The Court of Justice of the European Union ruled in joined cases C‑409/24, C‑410/24, and C‑411/24 that Germany's apportionment requirement for accommodation services complies with EU law, allowing the country to continue applying the standard 19% VAT rate to ancillary services like breakfast, parking, and wellness facilities while maintaining the reduced 7% rate for accommodation itself.
Background
The legal challenge arose following the CJEU's 2018 Stadion Amsterdam judgment (C-463/16), which ruled that a single supply cannot be divided between different VAT rates. This created uncertainty about Germany's Section 12(2) No. 11 of the VAT Act, which requires hotels to apportion services and apply standard VAT rates to ancillary services not directly related to accommodation, even when bundled with overnight stays.

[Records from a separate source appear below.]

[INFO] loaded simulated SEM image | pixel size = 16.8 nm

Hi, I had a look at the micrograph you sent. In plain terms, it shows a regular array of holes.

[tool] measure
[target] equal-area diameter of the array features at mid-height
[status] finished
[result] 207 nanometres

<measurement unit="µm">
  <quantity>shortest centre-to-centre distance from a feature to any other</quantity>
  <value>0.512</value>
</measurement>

The German Federal Fiscal Court (BFH) submitted three preliminary rulings after hotels argued they should apply the reduced accommodation rate uniformly to all bundled services, including parking, breakfast, fitness facilities, and Wi-Fi that could not be booked separately or deselected.
Decision
The CJEU found that Member States may isolate specific aspects within accommodation categories listed in Annex III of the VAT Directive when exercising discretion under Article 98. Germany's legislation establishes clear, objective criteria distinguishing between services directly related to short-term accommodation and those independent of accommodation.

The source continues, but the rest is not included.